Alex Ross has a
typically wonderful piece about concert
mores and the like in the
New Yorker.
I generally don't talk much about the whole debate over concerts, historical practice, and music's place in society. I'll do so now, only because Mr. Ross has me thinking about the subject.
Some things deserve to be contemplated and appreciated in silence. Would one read one of Vergil's Eclogues or an ode of Horace in a shopping mall or on a subway train? Only if s/he wanted to look like a pretentious jerk, which might be hard to do considering the abysmal state of literacy in this country today.
Pretense and ostentation can be the only reasons for doing that, largely because it's damned hard to appreciate nuance and beauty when one is bombarded by awful music, bizarre fashions, and parents listlessly telling little Gavin (or whatever) not to do whatever it is that he's decided to do.
The quieter passions really do require quiet, largely because of the protean efforts of concentration that the best of culture can produce. Regardless of his odious politics, about which I can discourse at length, Ezra Pound's
Cantos represent - at their best - a work of art with which one must grapple. This is not accomplished in the press and noise of modern society. How, then, should great music be treated differently?
Why, more to the point, should we treat great music differently? If I shouldn't be expected to wrestle with, say, Canto 79 in the midst of a crowd, then why should Bach's Prelude and Fugue in C sharp, BWV 848, require less concentration? The obvious answer is that is shouldn't. The force of intellect required to crack a dense poem and Bach's music really isn't all that different in the final analysis. The difference, of course, is that literature isn't wallpaper and music is. Real silence is rare these days, even in libraries - where sedulous law students labor away at Fed. R. Civ. Pro. 26 and secured transactions - there is a proliferation of iPods and the like.
When music becomes a commonplace, then treating it like a commonplace isn't that big of a deal. No one expects mighty feats of cogitation over lightbulbs and television sets, largely because they're assumed parts of daily life. Music is, more and more, something that you have around so you aren't bothered by silence.
The one bulwark against this dismal tide is, of course, the concert hall and the opera house. Like a liturgy, the rituals surrounding these activities protect against profanation. When one feels the need to put on a coat and tie, to be prompt, to be still, the atmosphere is conducive to contemplation of the materials presented. Or sleep. Assuming prices for reasonably good seats at the CSO is roughly representative, an eighty-dollar nap in a necktie seems excessive, but I'm not going to judge them. It might be bourgeois to take such things so seriously, but these are things that deserve to be taken seriously.

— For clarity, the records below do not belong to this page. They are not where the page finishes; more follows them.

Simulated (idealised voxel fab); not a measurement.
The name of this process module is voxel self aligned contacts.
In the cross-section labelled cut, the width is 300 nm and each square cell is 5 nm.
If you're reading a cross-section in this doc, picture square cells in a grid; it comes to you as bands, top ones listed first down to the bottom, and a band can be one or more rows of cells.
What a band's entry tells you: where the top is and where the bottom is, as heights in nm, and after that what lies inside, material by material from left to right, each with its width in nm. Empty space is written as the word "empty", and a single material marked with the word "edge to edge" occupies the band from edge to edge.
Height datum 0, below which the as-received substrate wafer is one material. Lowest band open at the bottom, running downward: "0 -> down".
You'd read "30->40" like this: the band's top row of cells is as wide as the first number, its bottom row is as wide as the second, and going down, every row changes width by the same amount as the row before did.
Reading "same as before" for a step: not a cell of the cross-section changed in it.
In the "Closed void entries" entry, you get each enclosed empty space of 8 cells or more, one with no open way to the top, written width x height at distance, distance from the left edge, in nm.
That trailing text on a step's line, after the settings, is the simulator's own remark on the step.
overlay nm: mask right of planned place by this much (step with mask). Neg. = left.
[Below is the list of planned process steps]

It might not be cool to hold the opinion that serious music requires a certain baseline level of seriousness, but making classical music hip is roughly equivalent to making Latin grammar hip. Youths are as likely to consider Mahler's
Kindertotenlieder cool as they are to get excited about the dative of agent and its use with the passive periphrastic. Not very, especially if they want a non-miserable high-school experience. The point is that some things should be held aloof from the ebb and flow of popularity and common standards. It's like a video I once saw showing how the "loudness war" really did its damage: if there is no good culture, then there is no bad culture. We get a greyish
mélange of mediocrity, which is only good enough to be spread about indiscriminately.
Oh, wait. There, as the man says, it is.